Book Review: Seven Empty Houses

Seven Empty HousesSeven Empty Houses by Samanta Schweblin
Publisher: Riverhead Books
Publication Date: October 18, 2022
My rating: 3 of 5 stars

Publisher’s Description:

The seven houses in these seven stories are strange. A person is missing, or a truth, or memory; some rooms are enticing, some unmoored, others empty. But in Samanta Schweblin’s tense, visionary tales, something always creeps back inside: a ghost, a fight, trespassers, a list of things to do before you die, a child’s first encounter with darkness or the fallibility of parents.

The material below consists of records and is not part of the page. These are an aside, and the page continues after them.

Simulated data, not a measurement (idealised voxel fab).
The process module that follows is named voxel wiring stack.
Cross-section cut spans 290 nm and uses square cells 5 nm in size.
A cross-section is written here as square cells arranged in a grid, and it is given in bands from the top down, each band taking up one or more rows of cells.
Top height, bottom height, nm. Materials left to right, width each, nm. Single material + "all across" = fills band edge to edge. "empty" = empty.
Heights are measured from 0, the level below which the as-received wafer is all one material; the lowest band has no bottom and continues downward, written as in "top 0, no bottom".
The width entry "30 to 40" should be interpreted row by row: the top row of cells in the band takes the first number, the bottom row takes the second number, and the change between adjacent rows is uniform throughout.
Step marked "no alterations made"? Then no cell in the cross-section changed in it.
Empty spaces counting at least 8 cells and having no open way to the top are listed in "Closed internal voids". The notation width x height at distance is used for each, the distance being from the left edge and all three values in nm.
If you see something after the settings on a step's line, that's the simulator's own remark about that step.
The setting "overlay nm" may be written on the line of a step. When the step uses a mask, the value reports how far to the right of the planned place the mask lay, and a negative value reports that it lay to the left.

In each story, twists and turns will unnerve and surprise: Schweblin never takes the expected path and instead digs under the skin, revealing surreal truths about our sense of home, of belonging, and of the fragility of our connections with others. This is a masterwork from one of our most brilliant modern writers.

Seven Empty Houses is a short story collection. It was first published in Spanish in 2015. Short story collections are hard to review because most of the time, some stories are better than others. That’s the case here.

These stories are bizarre, in a disturbing way. In one of them, the grandparents are running around in the backyard naked, for reasons never made clear. In another, a mother makes her adult child drive her around to different houses that she breaks into just to have a look around and take a trinket or two.

Most of the stories were too unsettling for me but I did like the longest one in the collection, which follows the decline of a woman with dementia. I felt like the author did a great job getting inside the woman’s head and portraying her thoughts as she gets more and more confused.

This was my May book club pick. It made for a lively discussion because we all had different interpretations of what the stories meant. One thing we agreed on is that they were all weird!